Pulling the front lock of hair in Ancient Egypt?

In Ancient Egypt groups of common mourners walked during funerary processions making many gestures of lament: raising arms, beating their arms…One of the most typical gestures of these mourners was to pull from their lock of hair.
We can watch this typical mourning movement in two dimensional depictions, as for instance the mastaba of Mereruka (Saqqara) or the tomb of Ramses IX (KV6).
The religious texts of Ancient Egypt mention the fact of pulling from the lock of hair with the locution nwn m.

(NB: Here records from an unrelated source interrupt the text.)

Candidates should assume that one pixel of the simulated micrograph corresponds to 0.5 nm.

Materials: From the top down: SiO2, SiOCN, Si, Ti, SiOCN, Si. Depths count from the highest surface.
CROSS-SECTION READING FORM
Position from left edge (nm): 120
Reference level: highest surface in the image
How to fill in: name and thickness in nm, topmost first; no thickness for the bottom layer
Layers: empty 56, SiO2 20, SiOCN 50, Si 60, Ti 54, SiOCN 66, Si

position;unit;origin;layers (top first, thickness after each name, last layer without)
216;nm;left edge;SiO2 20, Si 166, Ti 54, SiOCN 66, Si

Mourners in the tomb of Mereruka at Saqqara. VI Dynasty. Photo: Mª Rosa Valdesogo Martín

Mourners in the tomb of Mereruka at Saqqara. VI Dynasty. Photo: Mª Rosa Valdesogo Martín

We usually considered this gesture as “pulling the front lock of hair”, due to the act that the artists of Ancient Egypt depicted the mourners always pulling from a lock of hair that hanged from their front.
However, there is an exception. The wooden anthropoid coffin of Amenemipet, from the XXI Dynasty, presents in its outer decoration a group of common mourners crying, bending their bodies, raising their arms… It is interesting to notice how the artist of Ancient Egypt introduced here the frontal perspective for depicting one mourner in the center of the group, so she raises her two arms at each side.

Common mourners in the coffin of Amenemipet. XXI Dynasty. British Museum. Ancient Egypt

Common mourners in the coffin of Amenemipet. XXI Dynasty. British Museum.

At left of the image in a smaller scale a mourning woman pulls with both hands not from a front lock of hair, but from a lateral lock of hair.